Operating Lease vs. Finance (Capital) Lease

An operating lease is a rental agreement — payments are an operating expense and the asset stays off the balance sheet. A finance lease (formerly capital lease) puts the asset and a corresponding liability on the balance sheet, treated like debt.

Under legacy accounting (before ASC 842), operating leases were truly 'off-balance-sheet.' Finance leases (then called capital leases) required the lessee to record both the asset (right of use) and a corresponding lease liability on the balance sheet, with payments split between depreciation (asset amortization) and interest (liability reduction). ASC 842 (effective for most private companies in 2022) changed this: now both operating and finance leases must be on the balance sheet as right-of-use (ROU) assets and lease liabilities. The key difference is on the income statement and cash flow statement. For operating leases: single line-item operating lease expense. For finance leases: separate depreciation + interest expense (front-loaded cost under amortization schedules). For lenders, the balance sheet presentation matters. Businesses with significant operating leases now show more liabilities on the balance sheet under ASC 842. Lenders analyzing leverage ratios (debt-to-equity, debt-to-EBITDA) adjust for this. Many lenders add capitalized operating lease obligations to their debt analysis even when accounting presented them as off-balance-sheet. For tax purposes (separate from GAAP): operating lease payments are fully deductible as rent expense. Finance lease costs are split between depreciation (Section 179 or MACRS) and interest — both deductible, but with different timing. The tax distinction is separate from the GAAP/ASC 842 accounting distinction.

Examples

Frequently asked questions

How do lenders treat operating leases when calculating debt?

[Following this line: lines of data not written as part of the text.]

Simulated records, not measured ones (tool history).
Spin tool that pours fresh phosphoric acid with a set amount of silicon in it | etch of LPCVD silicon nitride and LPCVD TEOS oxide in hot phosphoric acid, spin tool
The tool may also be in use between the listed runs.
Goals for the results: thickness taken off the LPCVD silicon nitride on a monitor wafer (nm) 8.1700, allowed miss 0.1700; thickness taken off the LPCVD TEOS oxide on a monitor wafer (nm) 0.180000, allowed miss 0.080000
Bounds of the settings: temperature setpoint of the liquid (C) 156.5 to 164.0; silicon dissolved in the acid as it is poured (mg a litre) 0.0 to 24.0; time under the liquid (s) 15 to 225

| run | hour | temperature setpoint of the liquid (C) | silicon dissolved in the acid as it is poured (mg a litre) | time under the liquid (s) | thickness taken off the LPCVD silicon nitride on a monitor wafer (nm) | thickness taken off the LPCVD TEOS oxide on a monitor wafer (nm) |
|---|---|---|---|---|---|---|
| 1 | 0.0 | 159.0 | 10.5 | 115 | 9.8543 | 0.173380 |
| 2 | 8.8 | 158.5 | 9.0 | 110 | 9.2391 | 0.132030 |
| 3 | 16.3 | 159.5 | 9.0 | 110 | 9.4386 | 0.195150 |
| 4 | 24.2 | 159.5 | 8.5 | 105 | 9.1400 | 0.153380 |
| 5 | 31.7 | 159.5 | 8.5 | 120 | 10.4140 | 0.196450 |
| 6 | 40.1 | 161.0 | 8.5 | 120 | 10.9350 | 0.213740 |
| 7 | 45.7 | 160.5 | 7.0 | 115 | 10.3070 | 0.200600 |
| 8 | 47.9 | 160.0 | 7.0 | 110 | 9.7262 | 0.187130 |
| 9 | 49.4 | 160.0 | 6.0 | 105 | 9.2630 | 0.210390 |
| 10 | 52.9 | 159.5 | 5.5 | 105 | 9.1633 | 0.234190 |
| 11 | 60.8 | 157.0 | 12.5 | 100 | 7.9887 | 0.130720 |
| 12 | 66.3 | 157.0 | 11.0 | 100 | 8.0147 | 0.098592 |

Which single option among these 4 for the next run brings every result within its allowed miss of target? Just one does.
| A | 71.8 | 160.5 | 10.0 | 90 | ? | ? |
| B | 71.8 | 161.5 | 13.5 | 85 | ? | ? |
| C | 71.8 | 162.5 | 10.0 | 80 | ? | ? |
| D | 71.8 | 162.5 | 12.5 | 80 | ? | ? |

Most sophisticated lenders capitalize operating lease obligations and add them to adjusted debt for leverage ratio analysis. A common method: multiply annual operating lease expense by 6–8x (capitalizing at an implied interest rate). Under ASC 842, the balance sheet already shows the ROU liability — lenders include this in total debt calculations. Borrowers should anticipate that large operating lease portfolios (retail, restaurant chains) will be treated as debt by sophisticated lenders.

Which is better for taxes — operating or finance lease?

Finance leases (capital leases) allow Section 179 expensing or MACRS depreciation plus interest deduction — which can provide larger upfront tax deductions in early years. Operating leases provide level deductions over the lease term. The better choice depends on your tax position and cash flow needs. A tax advisor should model both scenarios for significant equipment acquisitions.

Does ASC 842 apply to small businesses?

ASC 842 applies to entities following GAAP. Private companies had a later effective date (fiscal years beginning after December 15, 2021 — most effective January 1, 2022). Very small businesses using compiled statements without a GAAP basis may not apply ASC 842. Lenders underwriting businesses with significant lease portfolios should ensure the accounting properly reflects lease obligations regardless of ASC 842 adoption.